Recommend to me a 3DZ/nD geospatial database for less than Oracle's $36M



  • One of my friends sucked me into a space trucker game, and I'm running into issues going from point A to point B. The in-game map usually works, but sometimes leaves you stranded without fuel when plotting a multi-hop journey, and outright refuses to plot to systems more than 1,000 light years away.There are a few online tools to help with this, but they have similar or even more restrictive regulations. Since I'm a coder, I rolled up my sleeves to make my own. Fortunately, most of these sites participate in a real-time data gathering system, and provide daily dumps of all data collected to date, so I have more than ample source material.

    Problem 1: Loading all the data into RAM (~10M stellar systems, ~200K planets/moons/belts, ~20K space stations and other facilities) takes about 12 minutes, plus another 5 minutes to build an octree for reasonably-efficient "what's nearby" lookups. Once this 17-minute loading process is complete, route planning can be done pretty quickly (<0.1 sec for a typical six-hop trade run, <0.5 sec for going from Sol to newbie-ville, about 2 minutes to go from the center of the galaxy to one of its extrema in a ~100ly/jump ship at about 2,200 jumps). However, this consumes way too much RAM and has too long an initial load time to be usable.

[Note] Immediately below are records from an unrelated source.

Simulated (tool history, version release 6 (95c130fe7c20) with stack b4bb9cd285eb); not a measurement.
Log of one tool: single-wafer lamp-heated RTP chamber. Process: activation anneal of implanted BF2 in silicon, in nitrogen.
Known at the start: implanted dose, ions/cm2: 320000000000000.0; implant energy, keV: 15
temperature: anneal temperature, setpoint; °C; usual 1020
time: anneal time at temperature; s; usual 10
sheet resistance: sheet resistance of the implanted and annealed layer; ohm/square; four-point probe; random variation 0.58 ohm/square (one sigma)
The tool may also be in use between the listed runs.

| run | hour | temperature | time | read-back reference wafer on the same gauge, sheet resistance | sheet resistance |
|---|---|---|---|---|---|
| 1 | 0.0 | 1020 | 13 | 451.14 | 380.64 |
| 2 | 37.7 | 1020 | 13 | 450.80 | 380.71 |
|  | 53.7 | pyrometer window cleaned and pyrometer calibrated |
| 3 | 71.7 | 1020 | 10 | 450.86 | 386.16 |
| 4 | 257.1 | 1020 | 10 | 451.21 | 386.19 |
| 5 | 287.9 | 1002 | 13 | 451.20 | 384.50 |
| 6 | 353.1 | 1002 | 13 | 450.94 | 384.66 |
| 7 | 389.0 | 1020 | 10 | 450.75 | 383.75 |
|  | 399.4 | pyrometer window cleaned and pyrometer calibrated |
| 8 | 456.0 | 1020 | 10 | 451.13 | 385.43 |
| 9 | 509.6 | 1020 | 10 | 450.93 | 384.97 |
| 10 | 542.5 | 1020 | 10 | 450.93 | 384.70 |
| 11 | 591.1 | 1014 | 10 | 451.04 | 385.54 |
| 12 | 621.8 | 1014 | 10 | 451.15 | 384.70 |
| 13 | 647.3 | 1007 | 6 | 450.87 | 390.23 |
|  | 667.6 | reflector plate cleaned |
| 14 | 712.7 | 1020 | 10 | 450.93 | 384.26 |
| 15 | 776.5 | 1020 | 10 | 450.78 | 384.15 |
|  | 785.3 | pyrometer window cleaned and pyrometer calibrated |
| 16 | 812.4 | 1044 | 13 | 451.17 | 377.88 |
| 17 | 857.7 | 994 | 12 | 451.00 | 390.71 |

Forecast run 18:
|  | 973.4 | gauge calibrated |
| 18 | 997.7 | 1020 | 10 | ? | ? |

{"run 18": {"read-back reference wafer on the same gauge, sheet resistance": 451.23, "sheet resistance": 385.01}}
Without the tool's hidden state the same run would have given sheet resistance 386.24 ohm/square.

    Problem 2: I loaded this all into SQL Server for the regular data plus (since SQL Server doesn't do 3D spatial) a separate, custom octree index. After "tuning" Entity Framework to act solely as a database abstraction layer, it took about 20 minutes. Now, my software loads practically instantly, but can't reasonably return results. Without the octree, the six-hop trade run lookup now takes about 40 seconds, since SQL Server runs a full table scan to find the hop candidates. With the octree, after several minutes of badly-done string concatenation, ADO.NET throws an exception that is "[...] a rare event and only expected for extremely complex queries [...]" and won't provide an answer. It looks like what happens is that the octree narrows it down from ~10M to ~20K candidates, and EF uses an "WHERE ID IN (...)" clause, but textually substitutes all 20K ID numbers, rendering the query unrunnable. My next step is to move the index into a SQL-Server-hosted CLR object with a table-valued function, but that gets... messy. Especially teaching EF how to call into it.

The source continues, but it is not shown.